Structure of the Hadron

Electromagnetic reactions on light nuclei, such as Compton scattering on proton, deuteron, and 3He targets, provide a unique oppertunity to perform stringent tests of the predictions of Chiral effective field theories (xEFT). These theories provide a link between a low-energy description of hadrons and Quantum Chromodynamics (QCD). An important aspect of this description is the electromagnetic properties of the nucleon. In addition to the electric and magnetic polarizabilities that parameterize the stiffness of the internal electric charge and current distributions in nucleons, spin-polarizabilities are a measure of the spin-stiffness of the nucleons. These quantities can be measured via direct scattering of photons from nucleons, but precision measurements are required to test the models. The HIGS facility is identified in the 2007 Long Range Plan (LRP) for Nuclear Sciences to be ideally suited for the next generation of experiments designed to measure the electromagnetic and spin polarizabilities.

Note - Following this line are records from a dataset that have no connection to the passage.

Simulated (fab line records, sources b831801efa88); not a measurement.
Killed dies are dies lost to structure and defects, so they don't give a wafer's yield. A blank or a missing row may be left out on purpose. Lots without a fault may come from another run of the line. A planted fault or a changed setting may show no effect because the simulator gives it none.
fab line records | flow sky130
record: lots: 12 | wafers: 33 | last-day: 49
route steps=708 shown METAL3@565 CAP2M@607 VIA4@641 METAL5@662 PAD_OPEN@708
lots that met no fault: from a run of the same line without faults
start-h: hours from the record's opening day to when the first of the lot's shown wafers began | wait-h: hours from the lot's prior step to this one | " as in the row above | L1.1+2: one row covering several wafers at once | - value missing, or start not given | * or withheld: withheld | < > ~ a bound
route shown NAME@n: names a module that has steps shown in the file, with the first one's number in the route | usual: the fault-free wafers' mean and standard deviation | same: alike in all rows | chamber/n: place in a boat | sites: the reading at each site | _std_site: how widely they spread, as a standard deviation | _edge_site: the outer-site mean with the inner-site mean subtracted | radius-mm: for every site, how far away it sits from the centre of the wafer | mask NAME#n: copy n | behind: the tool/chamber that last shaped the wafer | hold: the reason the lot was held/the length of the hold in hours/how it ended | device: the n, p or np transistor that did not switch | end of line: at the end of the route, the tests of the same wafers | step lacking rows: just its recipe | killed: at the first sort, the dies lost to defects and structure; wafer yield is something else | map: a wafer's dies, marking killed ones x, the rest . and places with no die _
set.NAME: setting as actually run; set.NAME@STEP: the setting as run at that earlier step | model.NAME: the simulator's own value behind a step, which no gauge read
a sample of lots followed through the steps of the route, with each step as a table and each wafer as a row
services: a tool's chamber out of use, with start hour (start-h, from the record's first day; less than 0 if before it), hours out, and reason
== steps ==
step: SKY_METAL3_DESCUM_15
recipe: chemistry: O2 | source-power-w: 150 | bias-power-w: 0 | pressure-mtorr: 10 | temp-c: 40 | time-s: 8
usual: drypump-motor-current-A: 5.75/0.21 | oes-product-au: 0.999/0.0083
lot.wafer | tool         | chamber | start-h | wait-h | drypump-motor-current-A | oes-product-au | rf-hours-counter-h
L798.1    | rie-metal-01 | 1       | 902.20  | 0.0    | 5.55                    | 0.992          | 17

The experiments at HIGS will test the GDH Sum Rule for the Deuteron and 3He, measure the EM-Static Polarizabilities and the Spin Polarizabilities, and once beams of energy 158 MeV are available embark on a program to carry out measurements associated with photopion production.

Experimental Setup

With the availability of both linearly and circularly polarized beams between 2 and 100 MeV, the Blowfish neutron detector array, and the HIGS NaI Detector Array (HINDA), the GDH sum rule measurements on the deuteron will start in the Fall of 2012 followed by the measurement of proton and neutron electromagnetic polarizabilities by means of Compton scattering. These measurements will be followed by the proton spin polarizability measurements in year 2013 and beyond via Compton scattering from a scintillating polarized target, followed by neutron spin polarizability measurements. The program to investigate the structure of the hadrons using Compton scattering at HIGS, as well as the GDH sum rule measurements on the deuteron, is well-aligned with the vision of the nuclear physics community as outlined in the 2007 LRP.